Pipedream Workflow in Python - CSV File Operations

Streamline CSV data handling with no-code automation using Pipedream’s intuitive workflow builder.

Ceyhun Enki Aksan
Ceyhun Enki Aksan Entrepreneur, Maker

We’ll continue from where we left off with Tally and Pipedream, exploring example workflows for solutions that require minimal or no coding, and can be used quickly with minimal maintenance requirements.

Previously, I published an article titled What is Pipedream? How to Use It? detailing a serverless runtime1 and workflow service called Pipedream. In the article, I also discussed a practical example using XML-JSON Operations on Pipedream. The service recently launched a new version via [Product Hunt]2, introducing new integrations alongside the existing ones, and now enabling the use of not only Node.js but also Python3, Bash, and Go within workflow processes. However, I haven’t had the opportunity to review it recently4.

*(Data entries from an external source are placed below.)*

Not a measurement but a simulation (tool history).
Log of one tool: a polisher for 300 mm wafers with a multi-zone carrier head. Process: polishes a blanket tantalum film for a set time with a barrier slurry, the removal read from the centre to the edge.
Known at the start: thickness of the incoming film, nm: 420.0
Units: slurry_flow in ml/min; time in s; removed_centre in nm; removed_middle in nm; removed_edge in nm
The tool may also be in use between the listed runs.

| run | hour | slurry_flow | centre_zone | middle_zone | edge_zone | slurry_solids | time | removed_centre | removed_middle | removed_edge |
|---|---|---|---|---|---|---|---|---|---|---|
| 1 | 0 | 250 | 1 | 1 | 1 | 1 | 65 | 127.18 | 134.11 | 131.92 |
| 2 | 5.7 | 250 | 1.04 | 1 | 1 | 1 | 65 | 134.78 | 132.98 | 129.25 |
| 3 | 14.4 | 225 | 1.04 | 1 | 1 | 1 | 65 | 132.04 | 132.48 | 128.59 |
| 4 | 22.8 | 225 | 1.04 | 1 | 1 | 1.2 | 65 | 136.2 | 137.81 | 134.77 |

In this article, I’ll also discuss another service, Tally,—which I detailed in depth in the article titled What is Tally.so?, an alternative form builder that functions like a documentation tool.

CSV File Operations with Python via Pipedream

In the example I’ll cover, we’ll perform basic checks and logical operations on two different CSV files, then merge them together and generate a final result sentence, which will be sent via email. Additionally, we’ll export the merged DataFrame-formatted tables into a Google Sheets document.

Pipedream Workflow: Tally, Python, Email, Google Sheets
Pipedream Workflow: Tally, Python, Email, Google Sheets

The relevant files will be uploaded via the Tally form application based on visitor preferences and will be summarized into a concise output. I will not delve into excessive detail in the code and will continue to improve and refine the relevant code over time.

note

You can view the code by using the GitHub link provided in the final paragraph of the article.

Tally Form Operations

Tally can be easily integrated with Pipedream. The data received via form can also be processed using Node.js and Python5. In this example context, API integration will be performed.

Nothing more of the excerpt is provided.